A Travellerspoint blog

July 2010

Bloggin' 'Bout WILD Borneo

Part 2: Gunung Mulu National Park (in Sarawak)

Borneo is most widely known for its pristine rain forests (which are being logged, but is that really surprising?). I had never been to a rain forest. So, despite the countless reports online and in the LP about leeches and coming prepared, leech socks at the ready, I booked my trip to Gunung Mulu in Malaysian Borneo's eastern state, Sarawak.

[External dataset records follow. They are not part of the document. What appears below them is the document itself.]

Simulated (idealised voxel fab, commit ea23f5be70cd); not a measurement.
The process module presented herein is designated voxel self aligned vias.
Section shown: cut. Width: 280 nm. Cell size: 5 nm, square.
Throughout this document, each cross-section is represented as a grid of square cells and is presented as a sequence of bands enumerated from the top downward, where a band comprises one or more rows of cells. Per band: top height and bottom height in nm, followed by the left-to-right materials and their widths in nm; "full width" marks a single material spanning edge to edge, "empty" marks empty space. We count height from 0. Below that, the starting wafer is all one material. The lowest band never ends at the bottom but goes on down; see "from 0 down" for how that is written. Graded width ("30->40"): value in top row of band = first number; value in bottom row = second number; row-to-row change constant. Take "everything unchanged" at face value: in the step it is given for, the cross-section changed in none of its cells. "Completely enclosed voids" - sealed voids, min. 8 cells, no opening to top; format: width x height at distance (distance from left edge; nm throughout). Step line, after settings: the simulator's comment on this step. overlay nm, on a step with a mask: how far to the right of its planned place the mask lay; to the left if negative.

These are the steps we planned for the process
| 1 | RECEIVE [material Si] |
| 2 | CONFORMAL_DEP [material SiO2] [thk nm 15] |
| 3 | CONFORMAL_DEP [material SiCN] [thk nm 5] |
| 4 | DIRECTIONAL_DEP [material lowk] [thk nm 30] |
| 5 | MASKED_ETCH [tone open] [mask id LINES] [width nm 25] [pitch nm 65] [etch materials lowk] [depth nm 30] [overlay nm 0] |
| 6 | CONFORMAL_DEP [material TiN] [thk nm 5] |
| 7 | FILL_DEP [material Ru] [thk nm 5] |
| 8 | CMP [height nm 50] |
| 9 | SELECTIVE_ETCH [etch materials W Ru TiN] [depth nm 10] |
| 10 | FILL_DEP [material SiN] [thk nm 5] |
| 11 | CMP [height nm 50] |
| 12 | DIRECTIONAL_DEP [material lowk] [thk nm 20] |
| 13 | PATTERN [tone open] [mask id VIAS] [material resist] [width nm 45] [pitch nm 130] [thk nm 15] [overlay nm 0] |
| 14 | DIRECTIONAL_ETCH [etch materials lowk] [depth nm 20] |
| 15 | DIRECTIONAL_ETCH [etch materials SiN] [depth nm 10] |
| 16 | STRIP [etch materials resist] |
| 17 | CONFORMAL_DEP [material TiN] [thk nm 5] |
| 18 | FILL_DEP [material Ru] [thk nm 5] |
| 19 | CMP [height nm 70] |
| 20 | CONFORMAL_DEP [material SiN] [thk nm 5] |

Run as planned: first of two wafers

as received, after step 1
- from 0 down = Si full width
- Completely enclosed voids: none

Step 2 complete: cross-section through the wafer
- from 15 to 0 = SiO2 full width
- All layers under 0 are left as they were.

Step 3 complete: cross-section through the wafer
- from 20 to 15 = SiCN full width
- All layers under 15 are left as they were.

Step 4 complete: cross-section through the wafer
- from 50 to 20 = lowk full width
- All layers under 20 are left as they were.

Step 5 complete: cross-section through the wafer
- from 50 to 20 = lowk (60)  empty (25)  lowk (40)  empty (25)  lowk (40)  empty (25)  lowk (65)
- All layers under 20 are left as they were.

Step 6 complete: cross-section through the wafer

I'm not a super-adventurous type (I'd prefer four walls to a tent any day of the week), but I'm also not a namby-pamby. Mulu has plenty of accommodation: a four-star resort, private rooms with private bathrooms, and dorms. I chose the "roughest" (read: most budget-friendly) of them all: the dorms. What can you expect from a dorm in a rain forest? They were clean and neat with minimal amounts of huge scary bugs. There was no air conditioning, but I think I preferred it that way. The showers, however, were rampant with geckos, huge bat-sized moths, plenty of mosquitoes and other unknown insects that I warily kept my eye on while showering in the freezing-cold water. It could have been "rougher," yes, but I think I did pretty well.

The plane ride there was pretty much breath-taking, as much of a cliche as that word is. I mean, really. It was incredibly beautiful. Know what? I'm going to just let those pictures (that you've probably already seen) speak for themselves:

Not even the presence of about 20 Korean ajummas and ajoshis could damper it for me.

When I arrived it was, of course, raining, as it tends to do in a rain forest. The cafe that is attached to the dorms is pretty accommodating. There is the traditional Malaysian fare, but they also have hamburgers and french fries. Breakfast is included and their pancakes were DELICIOUS, though they attracted their fair share of bees.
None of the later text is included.